Nairobi, 9 September 2015 - The demand for forest products and services in Africa is growing rapidly, fuelled by a growing population and an expanding economy. By 2050, domestic demand for industrial roundwood could double or even triple from the current annual level of 96.2 million m3 found a report released today by the United Nations Environment Programme (UNEP).
Such pressure, coupled with the encroachment of other sectors on forests, could lead to unsustainable levels of exploitation and accelerating deforestation, resulting in loss of livelihoods and a decrease in biodiversity.
The report, entitled "The Role of Forests in a Green Economy Transformation in Africa", calls for a stronger integration of the largely informal forest sector into national planning and accounting. This would boost the sector's productivity, while promoting sustainable management of forest resources, helping to meet the growing demand for forest products.
Covering around 35 per cent of Africa's land, forests and wooded lands play a very important role in its economy, which is not fully reflected in official statistics. Economic policymaking tends to focus only on the formal wood industry, which contributes less than 1 per cent to the continent's Gross Domestic Product (GDP).
Meanwhile, the mostly informal charcoal and fuelwood industry is responsible for 90 per cent of wood consumption in Africa, according to the UN Food and Agriculture Organization (FAO). It contributes an estimated 2 per cent of the continent's GDP and employs nearly 5 per cent of its workforce. Forests make crucial contributions to GDP in other sectors by providing vital ecosystem services, such as storing carbon, protecting watersheds from erosion and sustaining biodiversity.
These services are threatened by land degradation, over-harvesting and deforestation. FAO estimates that between 1990 and 2010 around 75 million hectares of Africa's forests disappeared. That rate is expected to accelerate in the next 15 to 35 years, unless the informal forest economy, including ecosystem goods and benefits, is incorporated into national planning, investments and accounting.

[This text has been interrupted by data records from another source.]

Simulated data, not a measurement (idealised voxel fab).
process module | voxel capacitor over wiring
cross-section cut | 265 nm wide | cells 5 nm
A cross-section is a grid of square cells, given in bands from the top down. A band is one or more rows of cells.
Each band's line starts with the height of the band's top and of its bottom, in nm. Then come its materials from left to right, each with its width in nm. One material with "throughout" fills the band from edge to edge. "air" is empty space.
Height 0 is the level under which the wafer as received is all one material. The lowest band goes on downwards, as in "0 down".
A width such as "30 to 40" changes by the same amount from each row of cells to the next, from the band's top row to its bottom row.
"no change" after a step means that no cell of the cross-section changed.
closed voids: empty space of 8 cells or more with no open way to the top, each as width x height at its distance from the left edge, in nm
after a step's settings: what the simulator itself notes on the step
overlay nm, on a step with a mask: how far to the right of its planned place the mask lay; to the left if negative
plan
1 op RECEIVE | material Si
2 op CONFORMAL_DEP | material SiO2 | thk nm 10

The report proposes a package of policies, which could lead to a better inclusion of forests into green economy planning. Resolving unclear rights to forest resources, valuing ecosystem goods and services, and boosting local control and engagement by working with the informal sector could all precipitate the continent's transition to a green economy.
Drawing on examples from Cameroon, Ethiopia, Ghana, Kenya, Mozambique and South Africa, the report illustrates best practices and lessons learned during the implementation of different types of interventions. For example, the adoption of legal management plans in Cameroon has led to an 11 per cent decrease in harvesting intensity in some places. In another example, Kenya has introduced legislation allowing charcoal producer associations to apply for licences to harvest woodfuel and produce charcoal.
The report, prepared by UNEP and the International Institute for Environment and Development (IIED) was released ahead of the 14th World Forestry Congress, which will be held in Durban, South Africa, between 7th and 11th September this year.